What this page is about:
The WheeStat is a potentiostat, which is an instrument used to study electron transfer reactions between species in solution and electrodes. This instrument can be used to teach electrochemistry or to quantify the concentration of some analyte (such as a metal ion) in water. There is a PublicLab wiki page that discusses potentiostats here. The US National Science Foundation supports a digital resource for analysis (the Analytical Science Digital Library, ASDL) which can be found here. The ASDL contains a good collection of electrochemistry resources here. You can purchase a WheeStat from the Public Lab store, here.
|What is my potential all over the place?||@Greg_H||over 1 year ago||2|
|please tell me||@Abdulhakeem0801||over 1 year ago||0|
|First experiment with the WheeStat - Quercetin||-||-||@nanocastro||-||-||0 replications: Try it »|
Activities should include a materials list, costs and a step-by-step guide to construction with photos. Learn what makes a good activity here.
Links to Public Lab Research Notes that describe the WheeStat:
The history of the project was first described here. Directions for building the WheeStat hardware from a kit are provide here. If working from a kit is too simple, discussions of building one from scratch are provided here and here. While the former note discusses how to build your own pcb, the latter tells how to order the pcb from OSH Park. Some early discussion on the software and graphic user interface are here and here. A discussion of making low cost electrodes is here. Use of the WheeStat and low cost electrodes in monitoring airborne hydrogen sulfide is here. Use of the WheeStat for measuring metal ion concentrations is described here.

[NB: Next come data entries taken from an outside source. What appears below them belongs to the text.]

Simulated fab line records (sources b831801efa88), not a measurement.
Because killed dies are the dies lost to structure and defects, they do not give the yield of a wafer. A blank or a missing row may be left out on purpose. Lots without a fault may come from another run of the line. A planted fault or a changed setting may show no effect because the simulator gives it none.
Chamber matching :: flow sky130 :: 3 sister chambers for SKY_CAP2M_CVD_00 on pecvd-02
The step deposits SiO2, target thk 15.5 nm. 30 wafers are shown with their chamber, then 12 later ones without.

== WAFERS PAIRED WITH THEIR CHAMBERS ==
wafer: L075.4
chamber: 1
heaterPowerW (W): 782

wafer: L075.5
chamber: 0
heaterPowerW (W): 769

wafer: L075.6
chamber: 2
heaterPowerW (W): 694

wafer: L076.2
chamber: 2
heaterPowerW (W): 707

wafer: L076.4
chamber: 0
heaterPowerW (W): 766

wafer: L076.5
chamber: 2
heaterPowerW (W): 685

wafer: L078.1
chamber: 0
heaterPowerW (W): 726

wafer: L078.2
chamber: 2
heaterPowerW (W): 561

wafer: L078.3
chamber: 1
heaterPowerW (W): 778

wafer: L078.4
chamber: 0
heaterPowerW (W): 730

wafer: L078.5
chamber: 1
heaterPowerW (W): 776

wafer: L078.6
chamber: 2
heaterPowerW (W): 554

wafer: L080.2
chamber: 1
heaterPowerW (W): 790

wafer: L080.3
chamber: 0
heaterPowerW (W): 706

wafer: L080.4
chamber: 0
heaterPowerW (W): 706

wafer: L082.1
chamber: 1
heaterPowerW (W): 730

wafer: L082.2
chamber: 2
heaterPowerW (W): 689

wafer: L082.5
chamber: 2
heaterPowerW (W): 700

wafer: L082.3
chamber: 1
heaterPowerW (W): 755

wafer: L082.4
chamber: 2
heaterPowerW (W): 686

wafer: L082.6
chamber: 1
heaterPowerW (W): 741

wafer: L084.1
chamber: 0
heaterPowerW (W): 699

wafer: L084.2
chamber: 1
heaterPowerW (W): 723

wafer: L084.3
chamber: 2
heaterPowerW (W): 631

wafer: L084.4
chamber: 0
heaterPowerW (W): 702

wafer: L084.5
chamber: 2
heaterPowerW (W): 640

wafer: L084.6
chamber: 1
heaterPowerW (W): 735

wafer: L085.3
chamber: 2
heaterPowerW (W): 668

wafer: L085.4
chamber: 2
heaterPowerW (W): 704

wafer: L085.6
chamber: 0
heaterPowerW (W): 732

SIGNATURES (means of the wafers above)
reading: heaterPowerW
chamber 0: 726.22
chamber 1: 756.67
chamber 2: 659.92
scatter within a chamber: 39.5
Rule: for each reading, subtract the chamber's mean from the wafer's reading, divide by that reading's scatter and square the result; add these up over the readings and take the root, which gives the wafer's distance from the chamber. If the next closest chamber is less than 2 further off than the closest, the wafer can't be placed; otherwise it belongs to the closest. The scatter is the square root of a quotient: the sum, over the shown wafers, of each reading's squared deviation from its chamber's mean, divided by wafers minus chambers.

Setting up your WheeStat: To run the WheeStat, you need to install the appropriate drivers on your computer and have the application file for the GUI installed. For help downloading and installing drivers, setting up your computer, and calibrating your WheeStat, go to this link.
Setting up an experiment: The working electrode is where the reaction you are monitoring takes place. It attaches to the black wire lead. We commonly use 0.125 inch graphite rod insulated with brightly colored electrical tape. The purpose of the tape is to prevent the electrode from shorting to another electrode in solution. Between uses, it is a good practice to regenerate the surface of the electrode. We periodically sand it with fine sandpaper and then polish on a sheet of notebook paper. This is the first place to look when the performance of your system diminishes. If material builds up on the surface of your working electrode, you will get poor performance.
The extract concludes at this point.